Dismal third-quarter figures have led many to believe it would be tough to achieve even 6.9 per cent gross domestic product growth for the current financial year as calculated in advance estimates, but a key Planning Commission official is confident the economy would clock over seven per cent growth in 2011-12.
Pronab Sen, principal advisor to the Commission, said advance estimates were driven heavily by the Index of Industrial Production, but noted they did not capture the small-scale industries data.
This has "been doing better than big companies this financial year", he said. The GDP growth in October-December slid to 6.1 per cent, the same as the third quarter of the global financial crisis-hit 2008-09.
The start to the fourth quarter has not been bright, either. The index of eight core industries that has a 38 per cent weight in IIP grew just 0.5 per cent in January.
This shows the IIP will also be muted for that month. Here too, Sen disagreed with the popular notion. "It is quite possible the core sector does not do well, while the rest of IIP performs well," he argues.
Most economists believe IIP will be muted in January. "I will not be surprised if IIP is negative for January," said Anis Chakravarty, director, Deloitte Haskins and Sells.

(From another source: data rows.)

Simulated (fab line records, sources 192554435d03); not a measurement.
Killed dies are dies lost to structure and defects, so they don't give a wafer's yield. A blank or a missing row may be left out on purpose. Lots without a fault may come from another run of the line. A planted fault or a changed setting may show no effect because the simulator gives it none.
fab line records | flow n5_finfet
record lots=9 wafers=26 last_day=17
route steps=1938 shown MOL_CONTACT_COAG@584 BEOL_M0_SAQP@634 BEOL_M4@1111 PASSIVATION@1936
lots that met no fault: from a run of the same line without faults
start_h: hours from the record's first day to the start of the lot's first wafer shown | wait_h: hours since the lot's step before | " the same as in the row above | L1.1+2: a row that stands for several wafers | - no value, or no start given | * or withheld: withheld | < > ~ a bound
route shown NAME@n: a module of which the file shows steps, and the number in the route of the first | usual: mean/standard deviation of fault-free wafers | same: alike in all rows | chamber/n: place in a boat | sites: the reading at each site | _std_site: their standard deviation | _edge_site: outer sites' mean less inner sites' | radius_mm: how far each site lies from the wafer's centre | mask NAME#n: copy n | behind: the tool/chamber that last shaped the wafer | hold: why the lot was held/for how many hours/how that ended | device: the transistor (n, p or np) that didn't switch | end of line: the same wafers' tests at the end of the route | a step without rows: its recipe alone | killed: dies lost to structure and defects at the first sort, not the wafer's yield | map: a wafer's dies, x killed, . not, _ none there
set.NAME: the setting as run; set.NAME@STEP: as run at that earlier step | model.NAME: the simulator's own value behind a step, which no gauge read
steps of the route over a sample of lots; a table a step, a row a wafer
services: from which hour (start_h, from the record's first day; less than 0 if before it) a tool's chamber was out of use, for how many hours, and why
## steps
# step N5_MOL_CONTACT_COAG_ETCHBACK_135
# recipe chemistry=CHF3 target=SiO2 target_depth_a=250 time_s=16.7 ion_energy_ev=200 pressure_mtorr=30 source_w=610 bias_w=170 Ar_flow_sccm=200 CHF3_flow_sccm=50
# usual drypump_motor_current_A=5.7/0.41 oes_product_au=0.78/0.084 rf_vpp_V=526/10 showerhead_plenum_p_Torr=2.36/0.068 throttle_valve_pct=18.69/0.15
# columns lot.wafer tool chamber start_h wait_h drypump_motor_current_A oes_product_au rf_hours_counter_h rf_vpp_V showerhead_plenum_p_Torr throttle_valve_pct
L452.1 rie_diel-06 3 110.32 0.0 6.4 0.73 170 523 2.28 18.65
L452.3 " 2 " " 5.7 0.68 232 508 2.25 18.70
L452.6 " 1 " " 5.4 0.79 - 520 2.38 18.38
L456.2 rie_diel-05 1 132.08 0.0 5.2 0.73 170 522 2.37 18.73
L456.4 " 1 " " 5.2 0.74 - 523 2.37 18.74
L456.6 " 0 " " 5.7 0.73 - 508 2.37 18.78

On the GDP for 2011-12, Sen said small-scale industries' data come out only annually.
"If SSIs roughly behave the same way as corporate, then quarterly estimates are the true indicator. However, if SSIs behave differently, then there is a problem."
This year, large companies are down heavily, but not SSIs, he added. However, SSI data was excluded last year, too, in the advance estimates.
Then again, there was not much difference in the advance estimates. GDP grew 8.6 per cent, while - according to the quick estimates - it was revised down to 8.4 per cent.
Last year, both SSIs and large industries were going in the same direction.
"In 2010-11, both corporates and SSIs were doing well," said Sen. "This time, corporates are not doing well, whereas lending to the SSI sector has gone up enormously."
The monthly RBI data suggest credit to small-scale industries as on January 28 was up 13.3 per cent against 11.2 per cent in the corresponding period last year.
Whereas, credit to large industries grew 21.2 per cent against 28.7 per cent in the same period. But Madan Sabnavis, chief economist, Care Ratings, did not agree SSIs would make any significant impact on the GDP numbers, pushing it over seven per cent.
"Lending to SSIs has been high because it comes under priority sector lending. SSIs were squeezed the most due to high interest rates. High-interest rates affected SSIs much more than the large industries," he said.
According to him, the interest cost for SSIs went up enormously. "I do not see any turnaround in GDP numbers," said Sabnavis. "I stick to it: 6.9 per cent GDP growth for 2011-12."
The high lending by large industries last year, Sabnavis added, was due to the 3G telecom auctions that helped the government realise Rs 1 lakh crore.
However, advance tax data also suggest smaller companies are not doing as badly as big companies.
For example, advance tax payments by the top 100 companies in September recorded only 10 per cent growth, while overall advance tax payments in the second quarter were up 15 per cent, suggesting smaller companies paid more tax.
An official in the Central Board of Direct Taxes had earlier said smaller companies were doing better, taking tax numbers as an indicator.
According to the MSME annual report for 2010-11, the small-scale sector, along with micro enterprises, contributed eight per cent to the GDP in 2008-09.
The Indian economy, for the first nine months of this financial year, grew by 6.9 per cent against 8.1 per cent in the corresponding period of 2010-11.